Not entirely sure if our setup classifies as “heavy load” but here goes.
Keep in mind we run everything on bare metal (yes, cloud is great, but sometimes it isn’t )
Currently running as follows:
3 Graylog servers (24 core cpu, 128Gb memory, 32Gb heap allocated to Graylog which doesn’t seem to be an issue; also 12 processbuffer_processors and 4 outputbuffer_processors)
25 Elasticsearch servers (19 data, 3 master, 3 routing). Data nodes are 64Gb memory, quad-core CPU, 32Gb heap for ES, 2x4Tb raid 0 storage for data. Master and routing nodes are 32Gb memory, quad core CPU, 16Gb heap for ES.

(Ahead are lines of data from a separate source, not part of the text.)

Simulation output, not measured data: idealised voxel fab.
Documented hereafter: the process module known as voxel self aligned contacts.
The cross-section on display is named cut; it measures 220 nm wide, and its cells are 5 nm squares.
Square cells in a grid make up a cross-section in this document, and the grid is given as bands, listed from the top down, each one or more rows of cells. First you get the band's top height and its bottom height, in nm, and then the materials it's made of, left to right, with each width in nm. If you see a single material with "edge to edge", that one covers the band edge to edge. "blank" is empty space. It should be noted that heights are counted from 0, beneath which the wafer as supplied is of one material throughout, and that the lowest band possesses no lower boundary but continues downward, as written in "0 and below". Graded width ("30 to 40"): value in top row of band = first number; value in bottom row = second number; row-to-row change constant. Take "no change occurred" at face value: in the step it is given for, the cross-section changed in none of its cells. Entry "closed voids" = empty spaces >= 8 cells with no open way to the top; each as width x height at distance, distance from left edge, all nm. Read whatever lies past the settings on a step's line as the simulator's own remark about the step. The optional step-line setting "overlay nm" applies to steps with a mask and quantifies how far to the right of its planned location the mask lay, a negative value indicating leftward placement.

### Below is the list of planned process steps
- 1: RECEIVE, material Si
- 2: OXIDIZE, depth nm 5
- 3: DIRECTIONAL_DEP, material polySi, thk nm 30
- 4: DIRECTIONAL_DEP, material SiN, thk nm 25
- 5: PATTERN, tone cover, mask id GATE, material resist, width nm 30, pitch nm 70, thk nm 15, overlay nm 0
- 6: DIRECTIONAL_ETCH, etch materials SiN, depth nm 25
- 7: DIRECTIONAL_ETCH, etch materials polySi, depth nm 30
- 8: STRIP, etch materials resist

1 Mongodb instance on each Graylog server in a replica set.
Graylog itself runs with 2 inputs, currently 50-odd streams, with about 30 single-stage pipelines, and 5 pipelines with multiple stages and a heck of a lot of grokking/lookup tabling going on.
The reason for the number of data servers is two-fold: first, we have hiliarious retention policies on some of this data (60 days is the norm), and we run most index sets with 3 replicas because the data is important - as well as the boost to search speed it brings.
We’re currently pushing a consistent 2500-3000 msg/sec through.
Graylog’s journal is set to a max age of 48h, and 512Gb since that is about the average size of logs we pull in across that time so at least I can be gone for a weekend or something and heroically save the world on a Monday.
Backup wise we don’t actually back up the ES data on account of the replicas we run (accepted risk), index archival/closure/retention is handled by our in-house snapshot manager that uses the Graylog API to find indices that contain “stale” data, and snapshots them to S3 before removing them.